Technicon's appeal gets flushed in design infringement case


In Technicon Industries Pty Ltd v Caroma Industries Ltd ([2009] FCAFC 76, June 26 2009), the Full Court of the Federal Court of Australia has dismissed an appeal against a single judge’s decision in which the latter had found that Technicon Industries Pty Ltd had infringed Caroma Industries Ltd’s monopoly in its registered design for a lavatory pan.

Caroma manufactures and distributes bathroom products, including toilet suites which consist of a cistern and a lavatory pan. Caroma is the owner of a design (Registration 116692) which is registered in respect of a lavatory pan and sold as part of a toilet suite known as the 'Trident Sovereign 2000'.

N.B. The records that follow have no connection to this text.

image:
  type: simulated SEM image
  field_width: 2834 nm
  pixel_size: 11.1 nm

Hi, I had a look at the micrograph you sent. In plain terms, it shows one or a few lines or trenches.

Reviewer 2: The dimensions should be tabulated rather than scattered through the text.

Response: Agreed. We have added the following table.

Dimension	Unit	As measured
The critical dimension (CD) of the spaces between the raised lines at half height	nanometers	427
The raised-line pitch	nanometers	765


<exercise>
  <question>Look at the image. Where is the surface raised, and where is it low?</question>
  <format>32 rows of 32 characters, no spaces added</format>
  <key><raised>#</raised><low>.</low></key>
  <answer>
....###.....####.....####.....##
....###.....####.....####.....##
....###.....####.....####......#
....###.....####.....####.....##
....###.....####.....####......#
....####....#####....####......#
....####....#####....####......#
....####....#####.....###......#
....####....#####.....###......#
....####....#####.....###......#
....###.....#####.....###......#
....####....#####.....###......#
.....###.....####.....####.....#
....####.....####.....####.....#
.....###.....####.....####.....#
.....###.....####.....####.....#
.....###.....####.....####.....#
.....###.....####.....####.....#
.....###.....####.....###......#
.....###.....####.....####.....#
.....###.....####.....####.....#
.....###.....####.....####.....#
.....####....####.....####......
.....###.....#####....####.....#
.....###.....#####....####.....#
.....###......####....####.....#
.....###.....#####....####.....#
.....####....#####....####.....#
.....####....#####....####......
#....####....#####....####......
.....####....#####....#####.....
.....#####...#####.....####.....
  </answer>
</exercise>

Caroma alleged that a lavatory pan which was imported into and distributed and sold in Australia by Technicon infringed Caroma’s monopoly in its design.

Caroma’s design is registered under the Designs Act 1906 (Cth). The 1906 act was repealed by the Designs Act 2003 (Cth) and all designs registered under the 1906 act are now taken to be registered under the 2003 act. However, such designs are still subject to the 1906 act for the purposes of determining the validity of the registration and determining whether the monopoly in the design has been infringed. Infringement of a registered design under the 1906 act occurs in the following cases when an article is imported into Australia:

  • where the registered design has been applied to the article;
  • where a copy of the registered design has been applied to the article and, notwithstanding that, there are slight differences which are apparent to the eye (referred to as “obvious imitation” of the registered design); and
  • where a copy of the registered design has been applied to the article with differences that have been made merely to disguise the copying (referred to as “fraudulent imitation” of the registered design).

A visual comparison will establish the first case or the second case. However, a finding of fraudulent imitation requires something more because, in such a case, a visual comparison is not in itself sufficient to establish imitation - otherwise, it would be a case of obvious imitation (see Malleys Ltd v JW Tomlin Pty Ltd ([1961] HCA 77) and Polyaire Pty Ltd v K-Aire Pty Ltd ([2005] HCA 32). The trial judge held that Technicon's pan was a “fraudulent imitation” of Caroma’s design.

"Fraudulent imitation" includes cases where the differences between the article and the design are obvious, but the extrinsic evidence establishes the fact of deliberate copying. In such a case, the existence of comparatively unimportant differences, which are sufficient to prevent the imitation from being obvious, is not a fact which the imitator can rely on in its defence. The existence of such differences may be one of the elements of the imitator’s fraud (see Rose v JW Pickavant & Co Ltd ((1923) 40 RPC 320).

Importantly, at the trial, the judge drew two inferences from the evidence presented to him:

  • Technicon had reason to believe that a registered design had been applied in the production of the Trident pan - in this regard, the judge noted Technicon’s own experience of registering its own designs and concluded that its directors must have been aware of the likelihood of a design being registered in respect of the Trident pan; and
  • Technicon was aware that products in Caroma’s brochures were the subject of registered designs and patents - in this regard, the judge noted that Technicon had obtained and relied on brochures produced by Caroma in connection with the development of its pan.

Technicon did not challenge these findings on appeal. Instead, Technicon relied on a distinctive 'scalloping' feature in the shape of Caroma’s design which was absent from Technicon's pan. Technicon argued that:

  • the 'scalloping' feature was a “striking feature” of Caroma’s design;
  • it was an advance over the prior art; and
  • when taken with other (albeit more subtle) differences, the differences as a whole were such that Technicon's pan could not fairly be described as an imitation of Caroma’s design.

Having regard to the evidence at the trial and the inferences drawn by the trial judge, it is not surprising that the Full Court dismissed the appeal. Technicon’s strategy of relying on the absence of the 'scalloping' feature could not help its cause in light of the evidence which allowed the trial judge to make a finding of fraudulent imitation. In essence, the absence of the scalloping was, in part, evidence of the fraud and wholly consistent with the unchallenged finding that Technicon decided consciously to base its product on the Trident pan. In such circumstances, the inference was clearly open that the differences between Technicon's pan and Caroma's design (including the absence of the 'scalloping') were intended to disguise the copying.